Television * Comedy Central's low-budget 'soap-com' flaunts its flair for the unusual and aims to shock.

June 14, 2000|WILLIAM KECK | SPECIAL TO THE TIMES

Thankfully, true "freak shows" in modern times are all but extinct. But Comedy Central is reviving a slice of this embarrassing, exploitative chapter of Americana in the form of "Strip Mall"--the cable network's first "soap-com," premiering Sunday at 10:30 p.m. following "The Man Show," on its new night.

You could almost hear a carny bellowing ("Ladies and gentleman, children of all ages, what you are about to witness defies explanation. . .") on a recent gray, dreary day at the studio, which is appropriately tucked away in obscurity in a rented warehouse just north of the Burbank Airport.

Like a low-budget Ed Wood production, co-executive producer Charlie Coffey has surrounded himself with an eclectic cast and crew who share his flare for the abnormal (for some unknown reason, the male set dresser was dashing about that afternoon in a polka-dotted, Lucy Ricardo-type house dress . . . go figure).

Together with longtime partner (and "Strip Mall's" star) Julie Brown, Coffey is the brainchild behind such classic camp as "Earth Girls Are Easy" and the scathing Madonna parody "Medusa: Dare to Be Truthful." Coffey describes their latest collaboration as "The Sopranos" meets "Strangers With Candy" (another racy Comedy Central offering), guaranteed to offend "straights, gays, minorities, immigrants and actors."

A born gossip, Coffey freely relates eye-opening factoids about his cast's personal lives (many unprintable) as he leads a guided tour behind the scenes of the first series to pay homage to one of the San Fernando's Valley's most defining eye-sores: the mini-mall.

Whether or not you appreciate "Strip Mall's" raunchy humor, there's no denying that Coffey and Brown have managed to capture the seedier elements of life as it exists "over the hill." The sets include We Shoot You, a photography studio secretly fronting for a porno production house; Wok Don't Run, a lesbian-run Chinese restaurant with a health department letter grade fluctuating daily from D to F (the Los Angeles-specific joke, Comedy Central frets, will be lost on the rest of the country); Good Things, an arts and crafts shop lampooning Martha Stewart, a personal favorite of Brown's; Star Brite Dry Cleaners, decorated with autographed head-shots of its celebrity clientele, most notably "Laverne and Shirley" actress Cindy Williams, who appears as herself in a cameo in Episode Three; and the Funky Fox, a fictional bar Coffey modeled after one of his favorite guilty pleasures--the Foxfire Room in North Hollywood.

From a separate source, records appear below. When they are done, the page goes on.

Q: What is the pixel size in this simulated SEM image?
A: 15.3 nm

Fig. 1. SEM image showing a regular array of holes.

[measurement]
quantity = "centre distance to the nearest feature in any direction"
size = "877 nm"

Today the colorful cast and crew have gathered to shoot a flashy production number for the eighth installment of their initial 10-episode order, picked up by Comedy Central after being rejected by HBO. In the scene, Brown's character, Tammi Tyler, a down-and-out former child star turned felon, is learning how to dance. Costumed in a tacky, sequined top that makes her ample bosoms protrude like two garish disco balls, Brown taps happily alongside burly co-star Bob Koherr, who in this episode plays Blair, the flamingly gay, leotard-wearing, identical sibling to triplet brothers Blank and Blunt (also played by Koherr). Rounding out the quirky dancing trio is 22-year-old "little person" Kacie Borrowman, whose character Ashley is as an insect-eating, mutant, unibrowed dwarf with the ability to croon like Celine Dion.

"I'm worried about Kacie," stews Coffey. "She's fallen in with the wrong people." Amazingly, the "wrong people" Coffey refers to are not "Strip Mall's" cast and crew but questionable friends the new-to-L.A. actress has recently taken up with.

Despite its shoestring budget and uncertain future beyond its initial order, this is a very tight cast. No huge stars mean no huge egos to get in the way of the work. The only name actors besides Brown are Maxwell Caulfield, a vet of "Grease 2" and "The Colbys," and "Saturday Night Live" alum Victoria Jackson, in the role she claims she was born to play--a ditzy bartender with a metal plate in her head.

"I've been doing this character for 20 years," says Jackson of her airhead persona. "I've got it perfected to a science. I actually threatened suicide in the audition if they didn't give me the part."

Coffey, fearing she might actually be serious, says he had no choice but to offer her the role. It's no secret on the set that Jackson, a born-again Christian, is less than thrilled with some of the series' overtly sexual dialogue and story lines.

"I don't want to be a hypocrite," she says. While Jackson would prefer "Strip Mall" mirror more traditional Sunday fare the likes of "Touched by an Angel," Comedy Central has for the most part given Coffey and Brown free reign to shock at will its predominately young male audience. Not that there haven't been a few edits.

Despite those occasional cuts, Coffey is proud that one upcoming episode will feature, well, a pig in love. Say what you will, you'd certainly never see that on "Everybody Loves Raymond."

*

* "Strip Mall" can be seen Sundays at 10:30 p.m. on Comedy Central. The network has rated it TV-14 (may be unsuitable for children younger than 14).